II. The parties' crossmotions for summary judgment [ECF Nos. 94, 97]
A. Summary-judgment standard
Summary judgment is appropriate when the pleadings and admissible evidence “show that there is no genuine issue as to any material fact and that the movant is entitled to judgment as a matter of law.” “By its very terms, this standard provides that the mere existence of some alleged factual dispute between the parties will not defeat an otherwise properly supported motion for summary judgment; the requirement is that there be no genuine issue of material fact.” A fact is material if it could affect the outcome of the case.
See Celotex Corp. v. Catrett, 477 U.S. 317, 322 (1986) (citing Fed.R.Civ.P. 56(c)). The court's ability to grant summary judgment on certain issues or elements is inherent in Federal Rule of Civil Procedure (FRCP) 56. See Fed.R.Civ.P. 56(a).
Anderson v. Liberty Lobby, Inc., 477 U.S. 242, 248-49 (1986).
Id. at 249.
On summary judgment, the court must view all facts and draw all inferences in the light most favorable to the nonmoving party. So the parties' burdens on an issue at trial are critical. When the movant bears the burden of proof, “it must come forward with evidence [that] would entitle it to a directed verdict if the evidence went uncontroverted at trial.” If it does, the burden shifts to the nonmoving party, who “must present significant probative evidence tending to support its claim or defense.” But when the moving party does not bear the burden of proof on the dispositive issue at trial, it is not required to produce evidence to negate the opponent's claim-its burden is merely to point out the evidence showing the absence of a genuine material factual issue. The movant need only defeat one element of a claim to garner summary judgment on it because “a complete failure of proof concerning an essential element of the nonmoving party's case necessarily renders all other facts immaterial.” “When simultaneous cross-motions for summary judgment on the same claim are before the court, the court must consider the appropriate evidentiary material identified and submitted in support of”-and against-“both motions before ruling on each of them.”
Kaiser Cement Corp. v. Fischbach & Moore, Inc., 793 F.2d 1100, 1103 (9th Cir. 1986).
C.A.R. Transp. Brokerage Co. v. Darden Rests., Inc., 213 F.3d 474, 480 (9th Cir. 2000) (quoting Houghton v. South, 965 F.2d 1532, 1536 (9th Cir. 1992)).
Id.
Celotex, 477 U.S. at 323.
Id. at 322.
Tulalip Tribes of Wash. v. Washington, 783 F.3d 1151, 1156 (9th Cir. 2015) (citing Fair Hous. Council of Riverside Cnty., Inc. v. Riverside Two, 249 F.3d 1132, 1134 (9th Cir. 2001)).
B. Because the goat photo never left the Post's servers, 4Internet couldn't have infringed Miller's copyright.

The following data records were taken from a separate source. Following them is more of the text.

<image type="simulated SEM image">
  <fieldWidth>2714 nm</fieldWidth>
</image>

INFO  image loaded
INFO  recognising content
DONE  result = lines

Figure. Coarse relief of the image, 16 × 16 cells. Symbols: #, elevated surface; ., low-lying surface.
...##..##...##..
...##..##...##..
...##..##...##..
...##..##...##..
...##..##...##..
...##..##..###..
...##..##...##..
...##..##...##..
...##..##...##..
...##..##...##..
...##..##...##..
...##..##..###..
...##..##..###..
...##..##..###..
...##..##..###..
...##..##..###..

The Copyright Act gives a copyright owner the exclusive right to “display the copyrighted work publicly.” Under the act, “display” means “to show a copy of it, either directly or by means of a film, slide, television image, or any other device or process ....” And “copies” are “material objects . . . in which a work is fixed by any method . . . and from which the work can be perceived, reproduced, or otherwise communicated, either directly or with the aid of a machine or device.” The act further provides that a work is “fixed in a tangible medium of expression when its embodiment in a copy . . ., by or under the authority of the author, is sufficiently permanent or stable to permit it to be perceived, reproduced, or otherwise communicated for a period of more than transitory duration.”
Id. at § 101.
Id.
Id.
The Ninth Circuit in Perfect 10, Inc. v. Amazon.com, Inc. adopted the “server test” to determine when a website's display of a copyrighted image amounts to infringement. Under that test, “a [web-based] photographic image is a work that is fixed in a tangible medium of expression [only] when embodied (i.e., stored) in a computer's server (or hard disk, or other storage device).” And “the image stored in the computer is the copy of the work for purposes of copyright law.” So long as a website does not store a copy of the copyrighted image on its own server, it cannot communicate a copy of it and thereby infringe upon the copyright owner's exclusive-display rights.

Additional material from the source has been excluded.